A chilly professional

Angus Hawkins
Oxford University Press, 521pp, £30,
Jane Ridley
Wednesday, 3rd September 2008

The Forgotten Prime Minister: The 14th Earl of Derby, by Angus Hawkins

Who was the 14th Earl of Derby? He was three times Conservative prime minister, but few people have heard of him today. He became leader of the Tory rump after Peel smashed the Conservative party in 1846, and he remained leader until ill health forced him to resign some 22 years later. He was immensely rich, with estates in Lancashire yielding a princely income of £100,000. He was clever and a swashbuckling orator — the ‘Rupert of debate’, Bulwer-Lytton called him. He was also a gifted classical scholar. Confined to his bed by an attack of gout, he spent the time composing an acclaimed translation of Homer’s Iliad. In spite of all this, he has been forgotten.

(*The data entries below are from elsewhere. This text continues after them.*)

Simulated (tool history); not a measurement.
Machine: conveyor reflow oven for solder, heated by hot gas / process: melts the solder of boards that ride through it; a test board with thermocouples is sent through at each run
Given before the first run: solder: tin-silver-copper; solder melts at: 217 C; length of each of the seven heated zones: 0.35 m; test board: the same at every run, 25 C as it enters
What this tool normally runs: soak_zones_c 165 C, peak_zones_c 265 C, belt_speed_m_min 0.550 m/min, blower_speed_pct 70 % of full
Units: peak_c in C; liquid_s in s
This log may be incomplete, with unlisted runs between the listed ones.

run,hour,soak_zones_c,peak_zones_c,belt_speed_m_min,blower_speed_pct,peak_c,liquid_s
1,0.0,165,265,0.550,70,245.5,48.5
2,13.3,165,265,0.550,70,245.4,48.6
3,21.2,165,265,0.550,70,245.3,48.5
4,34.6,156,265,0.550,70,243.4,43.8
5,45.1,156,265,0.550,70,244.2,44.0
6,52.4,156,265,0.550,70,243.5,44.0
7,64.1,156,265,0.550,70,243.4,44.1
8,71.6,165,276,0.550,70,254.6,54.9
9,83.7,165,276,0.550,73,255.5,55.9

Rightly so, some might say. Though he held office three times, he never won an election. He was in power for less than four years all told. Being prime minister of minority governments meant that he was never able to push through a legislative programme. Derby stands accused of having no political ideas. He was aloof and reclusive. He rarely entertained in his mansion in St James’s Square, and his wife’s parties were famed for being as dreary as the London fog. Whenever he could, he escaped to his Knowsley estates, where he succumbed to depression and gout. He was a dedicated shot, and he was passionate about racing. To his lifelong regret he never managed to win the Derby, the race founded by his grandfather the 12th earl. He had a bluff ‘Newmarket manner’ which people found off-putting and frivolous, and this made it hard for him to be taken seriously as a political heavyweight.

It was Derby’s misfortune to be eclipsed by Disraeli. Disraeli was Derby’s number two, the leader of the Tory party in the Commons. Beside Disraeli, the flashy novelist and metrosexual, Derby seems a dim aristocrat akin to an 18th-century prime minister such as Rockingham who owed his office entirely to inherited privilege. This perception has been reinforced by Disraeli’s many biographers. Since the classic life by Monypenny and Buckle in the 1910s, Disraeli has been the subject of a thriving biographical industry. Derby has been ignored. Lord Blake, who wrote what is still the best biography of Disraeli, also undertook to write the life of Lord Derby. For many years, the Derby archive was loaned to the historian, but the long-awaited volume never appeared. I have a vivid memory of an Oxford graduate seminar in the 1970s when Blake gave a paper on Lord Derby, and it was embarrassingly clear that he had written nothing at all. Perhaps Blake was right. Derby was a dull dog, and it is impossible to make his life interesting.